Amazingly enough, even as fear and distrust of North Korea lay heavy over the Asian Games, the possibility still existed that the villains to the north might share in Seoul's staging of the '88 Olympics. This was due to the generosity of the Seoul organizing committee and to the tirelessly optimistic diplomacy of IOC president Juan Antonio Samaranch. To review briefly: In 1985, four years after Seoul was awarded the Olympic Games, the regime in Pyongyang astounded everyone by demanding that it be allowed to put on 50% of the events. Of course, this was ludicrous, but the IOC and Seoul agreed to offer a plan to give North Korea at least token inclusion as the Games' host. The IOC promised North Korea two complete Olympic events—table tennis and archery—including finals and medal-awarding ceremonies. The IOC also offered some early-round soccer matches and to route a portion of the 100-kilometer bicycle race through North Korea.
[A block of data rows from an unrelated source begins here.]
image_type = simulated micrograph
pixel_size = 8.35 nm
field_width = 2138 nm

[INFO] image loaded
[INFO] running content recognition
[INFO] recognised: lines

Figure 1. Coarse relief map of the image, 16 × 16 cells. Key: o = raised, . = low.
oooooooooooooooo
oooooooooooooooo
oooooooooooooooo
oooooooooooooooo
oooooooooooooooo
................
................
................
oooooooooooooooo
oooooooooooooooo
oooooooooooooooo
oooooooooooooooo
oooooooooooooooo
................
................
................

Thus far, the North Koreans have pretty much sneered at these suggestions, but Samaranch is not completely discouraged. "They have until one year before the Games begin—that would be next September—to accept our offer. If they accept, we are ready to sit together, and we are ready to listen."

One sticking point that promises to take a great deal of sitting and listening: If North Korea does agree to hold some Olympic events, the country presumably will be required to admit freely journalists and spectators as well as competitors and coaches. That alone could cancel out all hope for this first infinitesimal step toward reconciliation of the two Koreas.

North Korea isn't the only country on the outs with South Korea. No fewer than 39 nations—including all of the Eastern bloc and the People's Republic of China—do not have diplomatic relations with the Chun government. North Korea has officially declared that it is boycotting the Asian Games and seven other eligible countries are no-shows, although China is participating. In light of recent Olympic experiences, Samaranch was asked what he thought the chances for a boycott in '88 might be. Again he was optimistic. He pointed out that of all the nations that exist sans relationships with Seoul, 30 of them showed up in that city last April for a meeting of 152 Olympic national committees. He also noted that the Soviet Union, Poland and East Germany have sent teams to compete in international events in South Korea in the past year.

"If some countries don't take part in the Games, it is up to them, because the Olympics certainly are not compulsory," said Samaranch. "But if you study what is going on these last months, you will realize that some very important teams from socialist countries have participated in events in South Korea."

All well and good, but even as Samaranch spoke of hope for cooperation and serenity among the Olympic nations, the Asian Games were being played in an environment that bristled with soldiers and suspicion. How did the IOC president feel about the fact that the Olympics would not last a day in Seoul without heavy military protection? He said calmly, "We have to pay for something that is that important, and one way we pay is by having security measures. In Korea, security is the problem of the government of Korea, and I think it knows better than I what measures it must take to protect our athletes and our games."

So as the Asian Games got under way last week, they were protected as if they were cupped in a mailed fist. Despite all the cold steel in evidence, the fact was that they were being played in some of the most graceful architecture ever designed for an Olympics—or any other sporting purpose. Seoul will spend $1.7 billion on these striking venues and another $1.4 billion on Olympic-related capital improvements—and it seems to be worth every won.

First-class though the facilities may be, it should be said for the record that the Asian Games are far less than Olympic as a sporting event. It is true that the area from which teams were drawn contains 2.8 billion people, more than half the earth's population. Unfortunately, the vast majority of those people are so consumed by the struggle for survival that any child who grows up to be a world-class athlete is also by definition a statistical anomaly. The best of the 3,800-plus competitors are China's triple Olympic gold gymnast Le Ning, bronze medal archer Kim Jin Ho, and former world high jump record holder Zhu Jianhua.

The most compelling competition of the Games will be staged between Asia's two superpowers, China and Japan. Four years ago in New Delhi, China won 61 medals against Japan's 57—the first time since the Asian Games began in 1951 that the Japanese did not wipe out all other national competitors. This year, the Chinese are again favored to come in first, although South Korea is strong, too.